DataOps Best Practices with Git and Coalesce
Overview
What Is DataOps?
DataOps has emerged in recent years as a new approach improving the speed, efficiency, and quality of data analytics processes. It is a methodology that combines cross-functional teams, automated data workflows, and standardized data management practices to quickly and effectively process, analyze, and deliver data-driven insights.
In this guide, you will find best practices for applying the principles of DataOps within the context of Coalesce and how to best implement them by fully leveraging our Git integration for version control.
By saving (or committing) any code changes in Coalesce to Git, you will ensure that previous versions of your data warehouse are preserved and accessible. These changes are accessible through a dedicated Git repository, which is a collection of files that store the different versions of your data warehouse.
We strongly recommend setting up Git within your Coalesce instance to perform proper version control and avoid losing your work.
Introduction to Git
What Is Git?
Git is a widely used version control solution that is used to store, branch, and merge developers' work. Git maintains a centralized code "database" (known as a Git repository) on a hosted provider such as GitHub, Bitbucket, GitLab and Azure DevOps Git. This centralized repository is copied / cloned to a Git client (such as Coalesce) and used to manage development operations.
How Does Git Work?
Git allows developers working on the default / live version of their data warehouse (the main branch) to isolate code changes by creating new branches of work. Branches are then merged together to incorporate new changes into the main branch. All deployments to non-development environments (for example, Test / Production) are performed from the main branch.
Branching and Merging
Branching provides flexibility in team environments by separating development from deployment. Types of branches include:
- An integration branch is used to merge development for system testing and reviews.
- A feature branch is a temporary branch that is created from the integration branch.
- Feature branches track all changes consisting of a "deployable unit of work" (for example, a new or modified pipeline of nodes). All development should be committed and unit tested in a feature branch.
- Several feature branches can be worked on in parallel by different members of the team.
- Feature branches are merged into an integration branch for system testing and review.
- When development is complete and ready for integration, a feature branch is merged back into an integration or main branch.
Git Permissions
Git permissions and approvals can be set up directly on your Git platform (not through Coalesce). Any Git pipelines (also known as actions or runners) can be configured along with Coalesce's Command Line (CLI) utility to automate deployments and executions.
Git operations such as pull requests and merge conflict resolution can be done through Coalesce, or off of the platform via Git commands or other clients (VS Code).
Using Version Control in Coalesce
1. Create a Project
The first step to setting up version control is by creating a Project in Coalesce. Projects are logical groupings of data warehousing efforts in Coalesce, and a good way to organize your work by a particular initiative or team focus.

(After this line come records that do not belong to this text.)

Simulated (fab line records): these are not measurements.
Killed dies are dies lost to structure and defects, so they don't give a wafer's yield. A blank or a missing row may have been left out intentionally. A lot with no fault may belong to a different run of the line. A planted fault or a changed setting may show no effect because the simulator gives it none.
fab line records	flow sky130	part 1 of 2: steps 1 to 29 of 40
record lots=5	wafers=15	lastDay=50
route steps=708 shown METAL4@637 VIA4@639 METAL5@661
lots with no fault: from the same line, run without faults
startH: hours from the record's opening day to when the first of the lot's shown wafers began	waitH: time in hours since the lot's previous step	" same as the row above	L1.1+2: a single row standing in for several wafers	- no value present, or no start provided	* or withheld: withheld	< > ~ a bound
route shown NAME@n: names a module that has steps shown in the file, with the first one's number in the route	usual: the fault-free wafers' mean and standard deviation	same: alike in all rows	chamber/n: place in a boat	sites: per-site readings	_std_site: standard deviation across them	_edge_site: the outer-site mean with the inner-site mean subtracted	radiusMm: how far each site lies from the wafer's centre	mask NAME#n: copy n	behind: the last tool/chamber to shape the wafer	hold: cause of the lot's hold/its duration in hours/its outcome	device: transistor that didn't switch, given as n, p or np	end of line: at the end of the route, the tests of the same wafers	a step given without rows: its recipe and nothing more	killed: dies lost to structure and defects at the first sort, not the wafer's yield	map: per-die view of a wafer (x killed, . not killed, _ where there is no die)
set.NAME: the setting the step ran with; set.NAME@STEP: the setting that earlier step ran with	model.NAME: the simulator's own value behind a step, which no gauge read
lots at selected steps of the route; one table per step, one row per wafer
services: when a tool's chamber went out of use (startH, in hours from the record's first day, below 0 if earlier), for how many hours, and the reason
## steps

When you create a Project, you'll be asked for a Git repository URL. Git repository URLs are used by Git hosting services (GitHub) as a way of pointing to a Git repository. However, everyone still has a full copy of the repository on their own machine. Coalesce generates and manages metadata which is converted and executed as SQL code, its this metadata that is stored in Git as YAML files.
After adding the Git repository URL, you'll be asked to add your Git credentials. Your credentials are similar to a username and password, and a way of controlling access to the Git repository.
2. Create a Workspace Within Your Project
Workspaces are dedicated development areas within Coalesce where you can build out your data warehouse and apply transformations to data.
When you create a Workspace, you'll be asked to select a Git branch, and create a new branch from it.
Branches are one of the most powerful features of Git, as they allow different people to work on the same items at the same time, and later combine (merge) their changes. This is particularly useful if you need to work on a hotfix for your data warehouse, or need to add new items to it that shouldn't be exposed to end users just yet.
With feature branches, teams can make changes to the main data warehouse while other people work on hotfixes or new features. Any changes made to the main data warehouse can be synced with the new features, and vice-versa.
3. Transform Data in Your Workspace
Once your Workspace has been created, you can start creating or modifying your data warehouse. Although your workspace is linked to Git, Coalesce doesn't automatically save your changes to Git - changes are, however, saved somewhere else, and you won't risk losing your work. However, it is a good idea to commit your changes when you're at a good stopping point (for example, when creating a node or multiple nodes, mapping storage locations, building a subgraph, building a job). You should also consider committing if you need to work on another Workspace, or if you want to make your work visible to other members of your team.